Steve and I did the section of the Pacific Crest Trail (PCT) between Stampede Pass and Blowout Mountain, heading Southbound, over October 11-12th, 2008. This picked up where we had left off on our previous trip that ended at Stampede Pass.
With it being a late time of year to be doing this hike, we started early. Kirk dropped us off in the early hour. It was 29* out. The trail starts off into woods, then parallels FS roads. It was also opening weekend for hunting, we moved fast to get away from the roads.
Often the case, this section of the PCT (from Chinook Pass to Snoqualmie Pass) has some awful trail markings. This lovely one? Well you couldn’t miss it. No complaints I guess, at least it was marked.
As we climbed higher, heading South, behind us the views got better of Mt. Daniel and Stuart Mountain. The Huckleberries in this area were well over a month behind schedule and had frozen – but still tasted great. Slushy fruit bites indeed…….
Loved this “sign”, it was a fallen tree that had been carved with a chainsaw.
Well…..about there I quit taking photos. To be blunt this is not a section one does for scenic value. You do it so you can simply say ‘I have done this section’. It is of course the well-known section of flittering back and forth from old forest to raw clear cuts, to clear cuts 20-30 years growing back, to forest so stacked with regrowth that a spark would set the whole forest off. It was also so cold in most of the area, little of it ever had the sunlight above us hitting it. It was cold, lonely and not a lot to look at.

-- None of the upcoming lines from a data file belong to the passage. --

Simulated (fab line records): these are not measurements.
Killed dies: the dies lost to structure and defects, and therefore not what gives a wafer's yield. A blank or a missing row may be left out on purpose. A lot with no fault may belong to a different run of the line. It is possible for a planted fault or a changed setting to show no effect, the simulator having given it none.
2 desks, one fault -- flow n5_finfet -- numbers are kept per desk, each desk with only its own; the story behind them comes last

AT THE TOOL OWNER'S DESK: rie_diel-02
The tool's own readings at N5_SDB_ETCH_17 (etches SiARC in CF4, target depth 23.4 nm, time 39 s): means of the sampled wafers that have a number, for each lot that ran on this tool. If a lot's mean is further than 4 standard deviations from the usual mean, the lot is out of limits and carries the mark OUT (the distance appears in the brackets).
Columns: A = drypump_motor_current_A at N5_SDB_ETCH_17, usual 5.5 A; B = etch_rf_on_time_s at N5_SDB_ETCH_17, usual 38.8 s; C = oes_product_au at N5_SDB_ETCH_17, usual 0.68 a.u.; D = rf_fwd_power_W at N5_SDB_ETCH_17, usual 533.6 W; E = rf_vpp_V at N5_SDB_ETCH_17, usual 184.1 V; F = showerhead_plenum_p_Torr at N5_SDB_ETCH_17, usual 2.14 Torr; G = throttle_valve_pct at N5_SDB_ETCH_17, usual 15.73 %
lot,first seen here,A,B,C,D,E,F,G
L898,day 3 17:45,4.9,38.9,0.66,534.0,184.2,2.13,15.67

We hiked a shy 18 miles to Blowout Mountain for the day, then hooked off onto trail 1318, then onto 1388 and headed down. Our goal was a spring on the backside, which we found. We made camp in a copse of trees on the edge of a meadow. Farther down/up 1388 was another water source – a spring and a meadowy pond. The camp there was even nicer. The moon came out that night and it was so bright one could lay there and read with it. It was also very cold. I was happy I had a very good sleeping bag with me. We walked about 18½ miles and gained maybe 4800 ft gain. It was a long day indeed.
Steve in camp in the morning after we broke camp. Steve had been very cold that night, once we made camp. He wasn’t feeling so hot in the morning either.
The meadow/bench below our camp. The ridge to the right was covered in snow. We encountered snow periodically above 4500 ft or so. More icey than snow – it was cold enough that the snow does not melt.
Trail 1388 taking off from camp – it heads to the low gap.
At the gap is a multi intersection. Only 1388 and 943 are marked. Hiker beware here – if one wants to get back to the PCT they do much better to turn around and go back to the Blowout Mountain junction. The trail 943B mentioned on Green Trails map Lester 239 is NOT accurate. It is out of date and the trail has changed.
We decided to take 943B, Little Bear Trail. Let me be clear: we didn’t know at first we were on this trail. We missed the “go back” trails to the PCT as they were brushed over. Our theory was this was done to keep motorcycles off the PCT. We figured out soon enough this couldn’t be the trail, but stuck with it as it was going mostly in the direction we needed.
The trail goes down then up to another gap. It then shoots down and down to the valley floor where one encounters this old cabin (fully stocked inside…..well, if it had a roof it would be ok……)
I did not care for that cabin at all. As we were looking around I nearly stepped on a large rabbit. That was headless. Most likely Steve and I interrupted an owl having breakfast.
The trail shoots back up and then traverses the hill-side. It eventually reaches an old logging road that then promptly connects to FS 784 coming up from Eastern Washington. If one wanted they could take a right onto 784 and reconnect to the PCT not far up at Green Pass (At the junction of 784 and FS 7038).
This is where we ended our hike. Steve was feeling even worse. While we had planned to do 3 days and head for Gov’t Meadows, our detour had us on a major FS road coming up from the East (Little Naches River). I flagged down a truck coming up, and a hunter offered us a ride. He drove us all the way around, on FS roads (many only open during hunting season) and took us out to FS 70, down to Hwy 410 and dropped us off on the highway. We had been able to call Kirk, and he came and got us.
It was in the end the right choice. Steve went home and came down with the flu that night.